If I was feeling stingy, this is one of those recipes I would hide. Well, at least, I would hide the part about the cream cheese frosting. But I'm not that mean. If you're smart enough to love cream cheese frosting, then you deserve this. I won't hold back. But let's start with the cake first.

When I first married my husband, his favorite cake was carrot. It may be chocolate now, I'm not sure, but that's for another day. So I started experimenting, and I quickly discovered that all carrot cakes are made with oil. Gross. Have you ever tasted oil? Not the kind for your car, of course, just the canola or corn kind you'd use in baking a cake? Did you like it? Me neither. Now, have you tasted butter? I thought so. So I decided (rather quickly) to substitute butter. The resulting cake, of course, would be quite different. Instead of a tender, fluffier cake, you get a dense, moist cake with a bit of caramely taste on the crusty edge. Pair that with a mellow cream cheese frosting and you're just about in heaven. Eat too much of it, clog all of your arteries, and you really will be in heaven. That's why it's important to share.

For this cake, you're going to need two 9" x 3" pans. I suppose you could use three 9" x 2" pans; that should work, as well, but since I haven't done it, you'll have to watch it closely to know when it's done. Of course, I prefer my pans with removable bottoms, but do as you like. Also, these cakes have a strong tendency to fall if not completely baked through. This means the center of the cake has to be strong enough to bounce back when touched before removing it from the oven. If you want to do a half batch, you'll need two 6" x 3" pans.

The other tidbit I learned (from my husband, who learned it from participating in cub scout cake decorating contests in his youth) is that it's easier to frost a cake if it's frozen. In fact, it is much, much easier, and since I like eating this cake chilled, it works out quite well. The frosting is soft when prepared but firms up as you frost it because of the cooling temperature. Frost the cake frozen, then serve it about an hour later. It should be just right.

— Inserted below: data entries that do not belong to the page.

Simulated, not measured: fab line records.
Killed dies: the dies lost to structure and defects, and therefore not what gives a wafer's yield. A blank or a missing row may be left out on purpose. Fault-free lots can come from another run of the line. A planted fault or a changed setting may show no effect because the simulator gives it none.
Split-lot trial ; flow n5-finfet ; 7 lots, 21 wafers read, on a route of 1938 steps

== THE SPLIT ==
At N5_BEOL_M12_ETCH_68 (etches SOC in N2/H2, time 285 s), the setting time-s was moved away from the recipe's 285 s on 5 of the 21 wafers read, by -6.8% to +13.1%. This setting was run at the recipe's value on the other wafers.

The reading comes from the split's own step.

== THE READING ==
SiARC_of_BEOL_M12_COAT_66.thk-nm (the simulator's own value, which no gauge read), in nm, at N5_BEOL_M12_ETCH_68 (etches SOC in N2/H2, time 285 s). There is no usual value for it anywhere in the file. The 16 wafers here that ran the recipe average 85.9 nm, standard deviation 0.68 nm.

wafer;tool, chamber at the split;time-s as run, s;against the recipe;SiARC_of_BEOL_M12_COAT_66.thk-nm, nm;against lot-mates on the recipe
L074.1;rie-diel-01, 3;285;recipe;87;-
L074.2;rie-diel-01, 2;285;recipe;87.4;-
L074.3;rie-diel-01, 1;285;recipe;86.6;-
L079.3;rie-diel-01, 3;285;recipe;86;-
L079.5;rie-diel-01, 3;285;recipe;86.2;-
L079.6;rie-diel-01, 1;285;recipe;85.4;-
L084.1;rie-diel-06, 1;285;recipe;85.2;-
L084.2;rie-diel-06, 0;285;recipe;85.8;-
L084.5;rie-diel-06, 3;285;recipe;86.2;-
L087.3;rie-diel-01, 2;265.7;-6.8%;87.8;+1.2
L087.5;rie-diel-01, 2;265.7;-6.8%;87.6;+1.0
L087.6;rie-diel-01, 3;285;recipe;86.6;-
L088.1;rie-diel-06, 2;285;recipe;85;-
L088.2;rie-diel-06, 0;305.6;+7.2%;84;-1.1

When you grate your carrots, grate them on the finest grater side of a box grater or, if you have it handy, the smallest grater on your food processor. (By the way, it's amazing how fast you can grate carrots with a food processor - it probably took one minute to do enough for one and a half batches.)

The toasted pecans are optional, in case you're allergic to pecans, but otherwise add them. They make the cake!

Carrot Cake

1 lb. unsalted butter, room temperature
3 c. sugar
5 eggs
1 t. vanilla
4 c. all-purpose flour
2 t. baking powder
2 t. baking soda
1 T. cinnamon
1/2 t. salt
3 cups finely grated carrots
1 cup toasted pecan halves

First prepare your pans. Spray them with Pam (I'd just say "non-stick" spray, but let's face it: Pam is definitely superior), then line the bottom and sides with parchment paper. Preheat the oven to 325°.

In a stand mixer, cream the butter and sugar until fluffy. Mix in the eggs thoroughly, one at a time, and add the vanilla.

Separately, combine the dry ingredients. Whisk them together to sift the flour, mix the ingredients, and lighten them. On low speed, mix the flour into the butter mixture little by little, until fully incorporated, but do not overmix.

Remove the bowl from the mixer and stir in the carrots and pecans. Divide between the two prepared pans. In case you think something is wrong, I should warn you that this is a very thick cake batter recipe. You haven't left out any ingredients, nor have I.

Bake for approximately 64 minutes. This is exactly how long mine took, but your oven might be ever so slightly different. The center of the cake should spring back when lightly touched. Note: do not open the oven door several times during baking, as this cake is sensitive and will punish you for your impatience.

Remove the cake to a cooling rack. After 10 or 15 minutes, remove it from the cake pans. Let it cool nearly to room temperature, then return it to the pans and place in the freezer. Freeze until very cold, then frost with cream cheese frosting (see below). Serve.

Cream Cheese Frosting

3 8-oz. packages Philadelphia cream cheese (or local creamery brand, if it's very good), room temperature
18 T. unsalted butter, room temperature (that's 2 sticks plus 2 T.)
1 1/2 c. granulated sugar (not powdered!)
1 T. vanilla

Place all ingredients in a stand mixer fitted with the paddle attachment. Mix on medium until coming together, then on high for one minute.

Makes a generous amount for a 2-layer cake, but will probably be just right for a 3-layer.


Anonymous said...

Rachel made this for my colleague's birthday last week. He described it as "super delicious and yummy." I would have to agree.

Kathy said...

Rachel, this blog is so fun! I am glad that Mark told us about it. I have enjoyed reading your clever commentary and looking at the pictures of your darling children.